India’s wholesale price inflation rose to a 10-month high of 1.81% year-on-year in January, up from 0.83% in December, primarily due to increases in prices of basic metals, other manufactured goods, non-food and food articles and textiles, according to data released by the Ministry of Commerce and Industry on Monday.

The Wholesale Price Index (WPI) based inflation had increased from -1.0% in October to -0.13% in November, turned positive at 0.83% in December, and accelerated further to 1.81% in January. For context, WPI inflation was 2.51% in January 2025.

Rebound in Food

On the primary articles side (weight 22.62%), inflation rose to 2.21%. Food articles inflation returned to positive territory after nine consecutive months of deflation, standing at 1.55% Y-o-Y in January compared to -0.43% in December. Vegetables inflation spiked to 6.78% Y-o-Y after 11 months of deflation, though onions and potatoes remained in negative territory. Economists attribute the vegetable price surge to supply shortfalls and favourable base effects.

The WPI Food Index (weight 24.38%), comprising food articles from the primary group and food products from manufactured products, saw its inflation rate rise to 1.41% Y-o-Y in January. It was flat in December.

Non-food articles recorded a sharp rise in inflation to 7.58% Y-o-Y in January from 2.95% in December, boosted partly by oilseeds at 19.3%. Fuel and power remained in deflation at -4.01% Y-o-Y, worsened from -2.31% in December.

Core Inflation Pressures

The manufactured products (weight 64.23%) recorded 2.86% Y-o-Y inflation rate, up from 1.82% in December. The manufactured products index rose by 1.30% (month-on-month) to 147.5 (provisional) in January from 145.6 in December. Basic metals inflation accelerated sharply to 5.98% Y-o-Y and textiles inflation was 2.48%.
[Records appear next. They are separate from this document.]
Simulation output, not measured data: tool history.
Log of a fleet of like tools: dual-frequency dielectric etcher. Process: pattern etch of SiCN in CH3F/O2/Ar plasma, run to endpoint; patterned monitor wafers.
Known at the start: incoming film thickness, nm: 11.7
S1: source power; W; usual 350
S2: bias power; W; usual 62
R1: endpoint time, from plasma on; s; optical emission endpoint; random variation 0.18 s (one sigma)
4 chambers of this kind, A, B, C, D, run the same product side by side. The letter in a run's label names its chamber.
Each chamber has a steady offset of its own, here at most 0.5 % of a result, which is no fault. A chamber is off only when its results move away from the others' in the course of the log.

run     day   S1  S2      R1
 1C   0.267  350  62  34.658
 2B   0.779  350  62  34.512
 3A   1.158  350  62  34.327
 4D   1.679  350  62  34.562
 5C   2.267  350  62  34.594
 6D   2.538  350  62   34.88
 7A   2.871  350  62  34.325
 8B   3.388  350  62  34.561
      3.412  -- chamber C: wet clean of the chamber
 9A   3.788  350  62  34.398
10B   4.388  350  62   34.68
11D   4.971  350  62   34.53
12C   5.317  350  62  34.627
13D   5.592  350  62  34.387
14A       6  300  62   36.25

Retail inflation, measured by the Consumer Price Index (CPI), rose to 2.75% in January, the first print under the revised CPI series with base year 2024, according to data released by the National Statistics Office last Thursday. This uptick was driven by higher food prices and precious metals such as gold and silver jewellery.

Madan Sabnavis, Chief Economist at Bank of Baroda, noted that the WPI numbers are unlikely to influence monetary policy directly but still indicative of benign prices from a corporate standpoint where costs will be under control. If the lower customs duty rates for several commodities are considered, there will be a downward tendency for prices of manufactured products, he said.

Aditi Nayar, Chief Economist at ICRA, said the uptick in WPI was primarily led by the core WPI (non-food manufactured items) segment, with the inflation in the same rising to a 38-month high of 3.2% from 2.0% in the previous month. Going forward, food inflation is set to harden further as the effect of an unfavourable base intensifies, she said.

“The hardening in global commodity prices and depreciation in the USD/INR pair over the past few months is likely to have put upward pressure on the core index, which rose by 1.4% on a sequential basis in January 2026, the sharpest uptick in 45 months. Within core, the basic metals segment witnessed a sharp 5.8% sequential uptick in January,” Nayar said.